Chilcot hasn’t the bottle to take on Blair – top lawyer

Are the wheels coming off the Chilcot inquiry? The Lib Dems aren’t the only ones to accuse it of failing its first test with former JIC chief John Scarlett, he of the notorious 45 minute claim. I admit this badly knocked my own confidence in the panel. The gap between Blair lying and Blair self-deception is narrowing as the inquiry progresses. Now former DPP Ken Macdonald, a top lawyer whose very job was to know the exact weight of words, launches a blistering attack on Tony Blair for “tricking and cajoling” the British people into war. Even the hapless Defence Secretary Bob Ainsworth admits Blair mightn’t have won the Commons vote if they had known Blair wanted war regardless of WMD. Chilcot rushes to assure that although Blair will be heard partly in private, he’ll still receive a public grilling. This is prcisely what Macdonald doubts Chilcot has the skills and outlook to deliver. Macdonald extract on Blair below. It seems that the contempt felt by some mandarins for his fancier footwork around the weapons of mass destruction is finally showing in a belated settling of scores. Discretion is fading like toothache and the feast of revenge is as tempting as it is cold.
Yet the position of the inquiry panel is uncertain. So far, apart from some interventions by Sir Roderic Lyne, the former ambassador in Moscow, its questioning has been unchallenging. If this is born of a belief that it creates an atmosphere more conducive to truth, it seems naive. The truth doesn’t always glide out so compliantly; sometimes it struggles to be heard. Sometimes it takes cover in a shelter that is entirely self-serving.

  • DC

    The only thing taking shelter is the exact meaning of MacDonald’s cited paragraph above.
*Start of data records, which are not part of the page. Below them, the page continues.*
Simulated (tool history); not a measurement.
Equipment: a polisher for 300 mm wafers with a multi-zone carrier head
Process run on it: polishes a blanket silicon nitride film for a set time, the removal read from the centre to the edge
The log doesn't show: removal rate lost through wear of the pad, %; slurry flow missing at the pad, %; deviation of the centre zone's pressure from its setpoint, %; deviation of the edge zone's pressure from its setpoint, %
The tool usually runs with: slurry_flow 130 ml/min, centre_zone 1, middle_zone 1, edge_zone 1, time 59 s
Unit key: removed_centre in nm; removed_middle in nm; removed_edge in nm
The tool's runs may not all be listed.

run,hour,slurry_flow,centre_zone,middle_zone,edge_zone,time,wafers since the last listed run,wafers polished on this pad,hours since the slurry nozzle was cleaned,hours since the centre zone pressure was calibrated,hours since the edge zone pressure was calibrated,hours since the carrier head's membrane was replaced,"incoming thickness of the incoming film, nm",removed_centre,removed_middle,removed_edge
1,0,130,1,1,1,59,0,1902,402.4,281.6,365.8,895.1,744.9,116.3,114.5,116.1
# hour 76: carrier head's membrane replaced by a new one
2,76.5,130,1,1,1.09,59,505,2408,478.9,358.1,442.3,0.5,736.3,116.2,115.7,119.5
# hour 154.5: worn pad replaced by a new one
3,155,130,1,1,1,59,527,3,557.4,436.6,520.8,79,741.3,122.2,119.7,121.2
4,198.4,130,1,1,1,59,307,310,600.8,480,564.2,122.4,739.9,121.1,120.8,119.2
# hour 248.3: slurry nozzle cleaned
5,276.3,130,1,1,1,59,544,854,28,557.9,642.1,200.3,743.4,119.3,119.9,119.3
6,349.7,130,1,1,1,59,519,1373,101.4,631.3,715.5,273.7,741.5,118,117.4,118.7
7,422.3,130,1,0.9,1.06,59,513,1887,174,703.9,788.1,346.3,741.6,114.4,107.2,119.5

    Perhaps he should ditch waffle and become a bit more straight taking himself in that he should say things a bit more precisely than blowing smoke over his own inner thoughts.

  • The fact Chilcot does not have a senior council to question those who come before it speaks volumes as to its intention.

    It increasingly reminds me of [prior to the expenses scandal] a house of commons committee questioning their fellow MPs about expenses.

  • Panic, These ones like it up em.

    Whats the point of having elected dictatorships if they cannot do as they damn well please and get away with it.

    I mean what would be the point !

  • heck

    there is a word for an inquiry like this. it is a widgery

  • wild turkey

    ‘there is a word for an inquiry like this. it is a widgery ‘

    actually, the word(s) are ‘job creation’

    in the current Chilcott Inquiry

    a. how many are employed?
    b. at what financial cost
    c. what are the individual and aggregate salaries?

    Chilcott is not an exercise to get at, or establish, the truth. It is just another wee journey on the gravey train for the great and good.

  • Wilde Rover

    And the crows will spit venom at the scarecrow, ignoring the smirking farmer.